The Kosovo War (Albanian: Lufta e Kosovës; Serbian: Косовски рат, Kosovski rat) was an armed conflict in Kosovo that lasted from 28 February 1998 until 11 June 1999. It was fought between the forces of the Federal Republic of Yugoslavia (FRY), which controlled Kosovo before the war, and the Kosovo Albanian separatist militia known as the Kosovo Liberation Army (KLA). The conflict ended when the North Atlantic Treaty Organization (NATO) intervened by beginning air strikes in March 1999 which resulted in Yugoslav forces withdrawing from Kosovo.

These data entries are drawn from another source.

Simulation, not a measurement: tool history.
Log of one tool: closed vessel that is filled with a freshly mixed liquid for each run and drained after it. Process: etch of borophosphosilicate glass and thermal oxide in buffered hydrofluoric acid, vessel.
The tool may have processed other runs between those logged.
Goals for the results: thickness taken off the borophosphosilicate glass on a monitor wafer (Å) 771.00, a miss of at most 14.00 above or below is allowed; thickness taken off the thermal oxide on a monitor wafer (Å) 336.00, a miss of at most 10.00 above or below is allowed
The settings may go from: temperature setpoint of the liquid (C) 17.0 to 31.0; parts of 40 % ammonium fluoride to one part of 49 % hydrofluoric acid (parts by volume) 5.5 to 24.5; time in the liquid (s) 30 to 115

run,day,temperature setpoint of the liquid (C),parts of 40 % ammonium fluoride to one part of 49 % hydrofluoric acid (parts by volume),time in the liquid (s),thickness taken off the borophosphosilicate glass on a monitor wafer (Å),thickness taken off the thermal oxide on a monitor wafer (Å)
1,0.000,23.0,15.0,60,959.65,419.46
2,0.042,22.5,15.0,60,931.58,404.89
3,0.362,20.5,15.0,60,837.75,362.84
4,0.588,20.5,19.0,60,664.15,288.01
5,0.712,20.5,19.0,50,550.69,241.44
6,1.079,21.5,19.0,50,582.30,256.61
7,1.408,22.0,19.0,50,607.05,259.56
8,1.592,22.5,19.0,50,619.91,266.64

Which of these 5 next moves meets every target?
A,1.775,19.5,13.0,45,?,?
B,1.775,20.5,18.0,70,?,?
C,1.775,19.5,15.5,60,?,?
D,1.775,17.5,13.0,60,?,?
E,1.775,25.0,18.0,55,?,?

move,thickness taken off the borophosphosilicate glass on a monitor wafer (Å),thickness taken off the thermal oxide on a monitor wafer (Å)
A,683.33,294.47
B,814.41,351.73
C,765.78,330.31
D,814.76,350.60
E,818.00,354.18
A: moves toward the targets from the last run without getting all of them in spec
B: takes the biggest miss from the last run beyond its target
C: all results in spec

The KLA was formed in the early 1990s to fight against the discrimination of ethnic Albanians and the repression of political dissent by the Serbian authorities, which started after the suppression of Kosovo's autonomy and other discriminatory policies against Albanians by Serbian leader Slobodan Milošević in 1989. The KLA initiated its first campaign in 1995, after Kosovo's case was left out of the Dayton Agreement and it had become clear that President Rugova's strategy of peaceful resistance had failed to bring Kosovo onto the international agenda. In June 1996, the group claimed responsibility for acts of sabotage targeting Kosovo police stations, during the Kosovo Insurgency. In 1997, the organization acquired a large quantity of arms through weapons smuggling from Albania, following a rebellion in which weapons were looted from the country's police and army posts. In early 1998, KLA attacks targeting Yugoslav authorities in Kosovo resulted in an increased presence of Serb paramilitaries and regular forces who subsequently began pursuing a campaign of retribution targeting KLA sympathisers and political opponents; this campaign killed 1,500 to 2,000 civilians and KLA combatants, and had displaced 370,000 Kosovar Albanians by March 1999.

On 20 March 1999, Yugoslav forces began a massive campaign of repression and expulsions of Kosovar Albanians following the withdrawal of the OSCE Kosovo Verification Mission (KVM) and the failure of the proposed Rambouillet Agreement. In response to this, NATO intervened with an aerial bombing campaign that began on March 24, justifying it on humanitarian grounds. The war ended with the Kumanovo Agreement, signed on 9 June 1999, with Yugoslav and Serb forces agreeing to withdraw from Kosovo to make way for an international presence. NATO forces entered Kosovo on June 12. The NATO bombing campaign has remained controversial. It did not gain the approval of the UN Security Council and it caused at least 488 Yugoslav civilian deaths, including substantial deaths of Kosovar refugees.

In 2001, a UN administered Supreme Court based in Kosovo found that there had been a systematic campaign of terror, including murders, rapes, arsons and severe maltreatments against the Albanian population, and that Yugoslav troops had tried to force them out of Kosovo, but not to eradicate them and therefore it was not genocide. After the war, a list was compiled which documented that over 13,500 people were killed or went missing during the two year conflict. The Yugoslav and Serb forces caused the displacement of between 1.2 million and 1.45 million Kosovo Albanians. After the war, around 200,000 Serbs, Romani, and other non-Albanians fled Kosovo and many of the remaining civilians were victims of abuse.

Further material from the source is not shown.